But improvisation wasn’t new to her and neither was the music industry.
“The year before I started university I was living in Phoenix, Arizona and I was basically playing in bands everyday.” This included her live alternative rock electronic hybrid band, Bean Dip, as well as several other bands and special events where she played with other bands, mainly keyboards, sometimes violin, vocals or bass guitar.
“The first time I walked into a recording studio I was nineteen years old and the producer showed me how the entire studio worked. I never forgot a thing.”

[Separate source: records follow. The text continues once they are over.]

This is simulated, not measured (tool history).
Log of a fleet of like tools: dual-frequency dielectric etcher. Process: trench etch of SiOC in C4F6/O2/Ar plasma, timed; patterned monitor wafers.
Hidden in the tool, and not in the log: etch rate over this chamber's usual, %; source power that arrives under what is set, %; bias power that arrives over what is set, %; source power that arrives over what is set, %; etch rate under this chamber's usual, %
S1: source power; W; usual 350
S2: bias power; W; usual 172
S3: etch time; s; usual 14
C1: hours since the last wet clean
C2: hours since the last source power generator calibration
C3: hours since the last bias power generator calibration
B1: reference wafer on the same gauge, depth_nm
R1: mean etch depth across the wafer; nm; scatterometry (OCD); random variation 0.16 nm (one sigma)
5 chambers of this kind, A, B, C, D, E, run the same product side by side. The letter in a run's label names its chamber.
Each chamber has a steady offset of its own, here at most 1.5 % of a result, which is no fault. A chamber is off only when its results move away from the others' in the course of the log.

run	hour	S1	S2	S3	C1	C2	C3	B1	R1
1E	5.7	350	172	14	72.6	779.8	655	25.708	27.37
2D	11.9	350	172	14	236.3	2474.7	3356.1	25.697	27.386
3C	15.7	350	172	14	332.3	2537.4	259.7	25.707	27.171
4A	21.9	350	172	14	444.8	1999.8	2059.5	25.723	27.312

Her piano teacher who prepared her for her first university classical audition compared her early original music to Jean Michel Jarre. Not only did she pass her university audition, she completed her Grade 8 Conservatory piano and Grade 2 Theory (minimum entrance requirements) with the Royal Conservatory of Music in less than a year (normally a two year course), and won several awards in classical piano competitions and a scholarship that year for her performance.
“Most of my piano lessons and violin lessons were actually before I entered high school. I really didn’t do anything in high school except hang out with my friends and travel a great deal.” Her music teachers at that point had already taught her everything they could reasonably teach her, and she started spending summers working overseas in places like Central America and Eastern Europe. “I was so bored in high school I took calculus just to see if I could do it.” She graduated with a 98.5% average in maths and sciences. “I spent a lot of time on school trips and other activities.”
“When I’m in the studio I’m so intuitive with the mixer I forget it even exists. I just play with the controls and move the sounds around and alter the effects.” She studied producing engineering at Harris Institute for the Arts, but before she graduated she was working full time in the music industry, for several top companies like BMG, MuchMusic, Contact, and Long & McQuade. Her weekend social life was promoting dance music events with her friends from Canada and USA. She also did some work outside Toronto, mainly festivals like CMJ in New York, but most of the festivals she attended were really just for her own interest, in locations such as Miami and Detroit in USA, London, UK, and Cannes, France in Europe. “It was really quite glamourous, to be honest. Hanging out in mansions and bumping into friends in random locations such as London. Going to awards shows in limos and attending all the industry parties and events.” But glamour doesn’t always pay the bills. “I was hoping to find a good manager but my experience working with management was basically I just stopped getting paid.” The music industry was going through a lot of changes at that point so she took her own business course. “I’m still trying to figure out where I fit in the music industry. Basically, I don’t. The music industry will have to change to accommodate me.”
At this point she considers her music a pretty expensive hobby. “Really it’s more like an Olympic sport. I don’t like to waste my time on projects that don’t go anywhere. At the end of the day, if I’m happy, that’s what matters.” As far as management, she really doesn’t trust anyone. “Most people I’ve met are all talk and no action. It’s not really helpful when you’re trying to get something done.” No doubt she would love to have a real job touring or just making her own records, whichever comes first, but dependable partners are few and far between when you’re a talented female DJ, keyboardist and producer. “You can only go so far on your own. You can’t tour on your own, not if you’re a female DJ. You can do everything in your studio if you don’t mind taking forever to do it.”